They are typically represented using formal languages or vocabularies such as RDFS (Resource Description Framework Schema) and OWL (Web Ontology Language).

Knowledge Graphs

Regarding KGs, distinct definitions co-exist [BDPP18], [EWoss16]. In this work, we stick to the inclusive definition of Hogan et al. [HBC+21], i.e. we consider a KG to be a graph where nodes represent entities and edges represent relations between these entities. The link between schemas and KGs lies in the fact that schemas are often used to define the structure and semantics of a KG. In other words, a schema defines the vocabulary and rules that govern entities and relationships in a KG. In this view, a KG is a data graph that can be potentially enhanced with a schema [HBC+21].

Graph Generation

The generation principle that underpins synthetic graph generators leads to differentiate three main families of generators: stochastic-based, deep generative, and semantic-driven ones.
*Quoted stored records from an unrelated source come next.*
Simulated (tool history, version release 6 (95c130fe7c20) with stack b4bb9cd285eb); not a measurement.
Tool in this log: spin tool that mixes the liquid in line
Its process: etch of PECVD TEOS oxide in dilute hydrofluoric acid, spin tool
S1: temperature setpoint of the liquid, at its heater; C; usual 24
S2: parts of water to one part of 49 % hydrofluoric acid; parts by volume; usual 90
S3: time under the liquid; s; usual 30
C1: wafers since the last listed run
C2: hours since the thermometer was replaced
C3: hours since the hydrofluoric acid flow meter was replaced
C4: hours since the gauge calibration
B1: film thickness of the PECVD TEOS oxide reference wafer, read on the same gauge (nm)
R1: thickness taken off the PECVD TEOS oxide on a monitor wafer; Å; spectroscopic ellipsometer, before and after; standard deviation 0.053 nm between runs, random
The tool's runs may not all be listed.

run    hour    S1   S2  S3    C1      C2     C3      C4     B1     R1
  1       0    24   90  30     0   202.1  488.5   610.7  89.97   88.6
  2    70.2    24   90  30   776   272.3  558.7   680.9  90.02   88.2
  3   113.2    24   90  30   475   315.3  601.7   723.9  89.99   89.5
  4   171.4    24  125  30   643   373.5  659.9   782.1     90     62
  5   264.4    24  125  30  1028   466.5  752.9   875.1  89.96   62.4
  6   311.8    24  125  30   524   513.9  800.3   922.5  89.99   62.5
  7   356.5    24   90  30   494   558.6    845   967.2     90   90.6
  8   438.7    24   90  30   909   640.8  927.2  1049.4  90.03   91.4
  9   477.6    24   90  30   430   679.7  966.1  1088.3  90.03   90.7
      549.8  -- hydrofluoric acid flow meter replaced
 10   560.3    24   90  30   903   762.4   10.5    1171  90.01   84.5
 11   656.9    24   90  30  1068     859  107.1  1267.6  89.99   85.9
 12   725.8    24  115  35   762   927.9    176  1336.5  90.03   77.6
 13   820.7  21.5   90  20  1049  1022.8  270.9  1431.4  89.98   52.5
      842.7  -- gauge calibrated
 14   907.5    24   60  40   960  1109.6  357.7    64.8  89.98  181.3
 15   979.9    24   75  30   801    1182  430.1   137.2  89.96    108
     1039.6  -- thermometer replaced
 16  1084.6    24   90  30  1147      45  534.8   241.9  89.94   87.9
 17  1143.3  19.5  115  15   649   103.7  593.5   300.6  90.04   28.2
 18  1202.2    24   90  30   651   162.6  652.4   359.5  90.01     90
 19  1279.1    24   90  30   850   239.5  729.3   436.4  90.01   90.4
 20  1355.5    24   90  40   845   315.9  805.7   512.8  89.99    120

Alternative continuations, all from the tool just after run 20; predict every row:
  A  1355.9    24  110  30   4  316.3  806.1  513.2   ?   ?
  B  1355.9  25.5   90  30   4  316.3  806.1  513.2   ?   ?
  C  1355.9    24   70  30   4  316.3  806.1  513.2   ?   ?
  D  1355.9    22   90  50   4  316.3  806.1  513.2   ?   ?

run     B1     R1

Stochastic-based Generators

Stochastic-based generators are usually characterized by their ability to output large graphs in a short amount of time. Early works around the development of this family of generators are represented by the famous Erdős–Rényi model [ERwi59], which is a foundational stochastic model for generating random graphs. The Erdős–Rényi model generates graphs by independently assigning edges between pairs of nodes with a fixed probability. The Barabási-Albert model [ABarabasi02], is another stochastic model that exhibits scale-free degree distributions. The Barabási-Albert model is based on the principle of preferential attachment, where new nodes are more likely to attach to nodes with higher degrees. The R-MAT model [CZF04] is another well-known stochastic graph generator that generates large-scale power-law graphs with properties like power-law degree distributions, small-world characteristics, and community structures. More recently, TrillionG [PK17] has been presented as an extension of R-MAT. TrillionG represents nodes and edges as vectors in a high-dimensional space. It captures the structural characteristics of real-world graphs and generates synthetic graphs that mimic the properties observed in those graphs. TrillionG allows users to generate large graphs up to trillions of edges while exhibiting lower space and time complexities than previously proposed generators.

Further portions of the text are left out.